2. The plan shall identify reliability challenges and may describe specific projects and projected costs. The filing of the plan shall not be considered as evidence of the prudence of the utility’s reliability expenditures.
3. The plan shall provide an estimate of the timing for achievement of the plan’s goals.
(2) A progress report on plan implementation. The report shall include identification of significant changes to the prior plan and the reasons for the changes.
g. Capital expenditure information. Reporting of capital expenditure information shall start with data from the year covered by the first Annual Reliability Report submittal so that by the fifth Annual Reliability Report submittal five years of data shall be available in each subsequent annual report.
(1) Each electric utility shall report on an annual basis the total of:
1. Capital investment in the electric utility’s Iowa-based transmission and distribution infrastructure approved by its board of directors or other appropriate authority. If any amounts approved by the board of directors are designated for use in a recovery from a major event, those amounts shall be identified in addition to the total.

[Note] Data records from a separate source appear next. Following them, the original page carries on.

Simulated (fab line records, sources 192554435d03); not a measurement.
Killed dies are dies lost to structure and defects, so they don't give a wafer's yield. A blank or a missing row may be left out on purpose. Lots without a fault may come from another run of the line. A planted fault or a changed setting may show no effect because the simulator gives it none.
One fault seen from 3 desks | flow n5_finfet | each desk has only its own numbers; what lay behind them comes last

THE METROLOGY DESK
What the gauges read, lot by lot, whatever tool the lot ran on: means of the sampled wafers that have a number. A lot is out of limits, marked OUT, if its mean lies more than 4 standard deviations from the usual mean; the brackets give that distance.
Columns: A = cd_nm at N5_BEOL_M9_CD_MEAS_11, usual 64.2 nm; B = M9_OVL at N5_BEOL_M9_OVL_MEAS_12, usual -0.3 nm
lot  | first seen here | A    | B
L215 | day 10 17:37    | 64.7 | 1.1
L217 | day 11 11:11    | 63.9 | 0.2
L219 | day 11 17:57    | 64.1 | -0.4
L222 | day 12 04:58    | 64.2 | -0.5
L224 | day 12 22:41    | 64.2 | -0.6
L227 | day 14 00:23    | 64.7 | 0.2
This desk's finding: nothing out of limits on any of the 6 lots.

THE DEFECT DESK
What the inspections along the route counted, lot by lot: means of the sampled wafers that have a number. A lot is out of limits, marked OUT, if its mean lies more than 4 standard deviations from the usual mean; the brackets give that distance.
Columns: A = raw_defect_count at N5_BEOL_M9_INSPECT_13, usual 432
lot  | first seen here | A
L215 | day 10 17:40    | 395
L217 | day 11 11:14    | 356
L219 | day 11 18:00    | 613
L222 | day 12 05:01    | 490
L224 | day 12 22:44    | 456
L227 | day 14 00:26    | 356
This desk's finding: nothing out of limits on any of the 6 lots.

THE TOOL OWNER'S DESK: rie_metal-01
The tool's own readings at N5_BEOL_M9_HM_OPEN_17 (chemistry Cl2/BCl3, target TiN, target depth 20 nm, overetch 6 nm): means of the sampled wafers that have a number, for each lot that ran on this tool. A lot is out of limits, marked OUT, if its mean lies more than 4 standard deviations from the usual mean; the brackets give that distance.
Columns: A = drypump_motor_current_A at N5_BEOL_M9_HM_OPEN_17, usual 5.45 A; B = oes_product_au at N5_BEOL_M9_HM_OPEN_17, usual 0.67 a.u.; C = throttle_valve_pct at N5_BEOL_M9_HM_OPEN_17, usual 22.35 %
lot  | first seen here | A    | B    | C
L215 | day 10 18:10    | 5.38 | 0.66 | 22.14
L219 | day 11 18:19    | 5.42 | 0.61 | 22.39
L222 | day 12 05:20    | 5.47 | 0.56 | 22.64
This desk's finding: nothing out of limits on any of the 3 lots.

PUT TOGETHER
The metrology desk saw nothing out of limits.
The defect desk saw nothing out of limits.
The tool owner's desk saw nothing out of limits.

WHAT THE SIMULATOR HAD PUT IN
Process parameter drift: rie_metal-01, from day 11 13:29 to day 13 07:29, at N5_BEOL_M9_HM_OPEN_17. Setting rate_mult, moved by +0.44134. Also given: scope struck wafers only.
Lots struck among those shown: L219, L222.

2. Capital investment expenditures in the electric utility’s Iowa-based transmission and distribution infrastructure. If any expenditures were utilized in a recovery from a major event, those amounts shall be identified in addition to the total.
(2) Each electric utility shall report the same capital expenditure data from the past five years in the same fashion as in 20.18(7)“g”(1).
h. Maintenance. Reporting of maintenance information shall start with data from the year covered by the first Annual Reliability Report submittal so that by the fifth Annual Reliability Report submittal five years of data shall be available in each subsequent annual report.
(1) Total maintenance budgets and expenditures for distribution, and for transmission, for each operating area, if applicable, and for the electric utility’s entire Iowa system for the past five years. If any maintenance budgets and expenditures are designated for use in a recovery from a major event, or were used in a recovery from a major event, respectively, those amounts shall be identified in addition to the totals.
(2) Tree trimming.
1. The budget and expenditures described in 20.18(7)“h”(1) shall be stated in such a way that the total annual tree trimming budget expenditures shall be identifiable for each operating area and for the electric utility’s entire Iowa system for the past five years.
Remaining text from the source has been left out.